The accusation was murder. The court predicted the trial to last three weeks. A murder trial sounded really interesting. I enjoy court TV drama. I didn’t know the details of why the white female was accused. I hadn’t heard anything about the case on the news since I’d been out of state. I sat with several others on my team in the jury box during voir dire to determine if we had any prejudices.
“Have you ever been around crazy people?” The defense attorney asked the jurors.
I said, “Yes, I’ve worked at the Veterans Administration.” He didn’t ask for further clarification. What I meant was that we often knew exactly when the moon was full because of the behavior of the veterans who applied for benefits that day. I also occasionally needed to deliver records to a locked ward.
An attorney’s standard question asked, “Have you had any unsatisfactory run-ins with police?”
One middle aged white lady juror said, “Yes. I was jogging and a man flashed me. The police didn’t do anything, because I couldn’t identify his face.” Everyone in the courtroom laughed. The judge banged his gavel.
Another standard question asked “Is there any reason you cannot serve on the jury?” A white construction worker said, “This is our busy time. I’ve already asked to be excused from jury duty.” He wasn’t excused, but also wasn’t selected.
For the murder case the accused pled temporary insanity. I suspect I wasn’t selected, because of my answer about my experience around crazy people.
The next opportunity was for an illegal drug case. I again heard the female juror telling her flasher story. It was still a little bit funny. Everyone in the courtroom who hadn’t heard about the incident before laughed. The same construction worker again asked to be excused. Again neither of them was selected that day.

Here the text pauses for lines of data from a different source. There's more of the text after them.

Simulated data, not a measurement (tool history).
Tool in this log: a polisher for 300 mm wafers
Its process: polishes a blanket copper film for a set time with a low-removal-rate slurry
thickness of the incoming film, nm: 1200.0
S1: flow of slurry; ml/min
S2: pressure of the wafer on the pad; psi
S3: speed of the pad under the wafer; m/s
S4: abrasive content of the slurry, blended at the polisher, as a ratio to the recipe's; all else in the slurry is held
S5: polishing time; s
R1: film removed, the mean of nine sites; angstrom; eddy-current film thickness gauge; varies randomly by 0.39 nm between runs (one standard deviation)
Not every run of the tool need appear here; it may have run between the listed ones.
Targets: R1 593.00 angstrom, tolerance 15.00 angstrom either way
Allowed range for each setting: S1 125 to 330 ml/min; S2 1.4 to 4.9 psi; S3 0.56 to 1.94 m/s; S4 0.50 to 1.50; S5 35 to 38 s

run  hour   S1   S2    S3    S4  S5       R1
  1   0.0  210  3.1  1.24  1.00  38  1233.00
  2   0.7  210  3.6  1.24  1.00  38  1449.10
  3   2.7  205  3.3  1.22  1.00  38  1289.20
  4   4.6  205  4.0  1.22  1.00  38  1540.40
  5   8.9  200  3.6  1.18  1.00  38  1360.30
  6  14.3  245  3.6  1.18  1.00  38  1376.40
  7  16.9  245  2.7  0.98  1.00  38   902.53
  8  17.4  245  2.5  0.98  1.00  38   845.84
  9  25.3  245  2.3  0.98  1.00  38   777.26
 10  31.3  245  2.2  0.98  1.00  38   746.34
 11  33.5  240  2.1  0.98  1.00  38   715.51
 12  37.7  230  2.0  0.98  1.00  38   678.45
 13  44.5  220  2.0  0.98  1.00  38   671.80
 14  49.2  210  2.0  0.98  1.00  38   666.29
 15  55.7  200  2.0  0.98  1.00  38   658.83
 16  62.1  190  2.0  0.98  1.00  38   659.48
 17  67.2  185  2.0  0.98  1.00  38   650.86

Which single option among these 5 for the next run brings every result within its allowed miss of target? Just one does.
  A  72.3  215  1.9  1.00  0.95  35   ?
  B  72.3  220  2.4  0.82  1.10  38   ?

The defense attorney asked each of us, “Do you understand entrapment?” I thought I did.
The accused red-headed young man had been involved in drug sales some time before the incident in question. I’ll call him Red. A previous acquaintance of Red’s asked him for the product. I’ll call him Shifty. Red explained to Shifty that he currently had a wife and family and was no longer in the drug business. Shifty pressured until Red gave him a contact’s phone number. Shifty wasn’t satisfied. Then Red got him the product. The police arrested Red for selling illegal drugs. During the trial we learned Shifty had been arrested for “paper hanging” (check fraud). The police detective had made a deal with Shifty to find a drug dealer in exchange for dropping the check fraud charges.
When our jury deliberated, I didn’t really see that entrapment applied. To paraphrase an old detective show, “He did the crime; he should do the time.”
I voted guilty. This held up the decision several times. I listened to all the other jurors over and over again say it was entrapment.
I said, “But Red sold Shifty the drugs. Red is guilty.”
The other jurors demonized the “paper hanger.” One man said, “Shifty was guilty of check fraud. He had to pull down someone else in order to save himself.”
I wasn’t sympathetic to Shifty’s plight. In fact I hoped he would also serve his time.
The other jurors glorified Red and his new family. I wasn’t moved by Red’s wife and baby sitting in the gallery behind him. One lady said, “The kid got his act together before Shifty pulled him back into crime. Red wouldn’t have dealt again otherwise.”
I agreed Shifty was guilty of check fraud. I didn’t think it was right to let Shifty off and punish Red. Shifty also should be the one being punished. But Shifty wasn’t on trial.
Then, I repeated the prosecution’s final remarks, “Red still had the phone number of the contact. If he wasn’t going to be dealing again, why keep the number?”
The other jurors just shook their heads.
I know it didn’t matter that I didn’t like the defense attorney’s cocky attitude throughout the trial.
I told my fellow jurors, “Red chose to do the crime.”
Everyone else was convinced Red was entrapped to do a crime he otherwise would not have done. One man said, “That’s the definition of entrapment in case you weren’t listening, little lady.”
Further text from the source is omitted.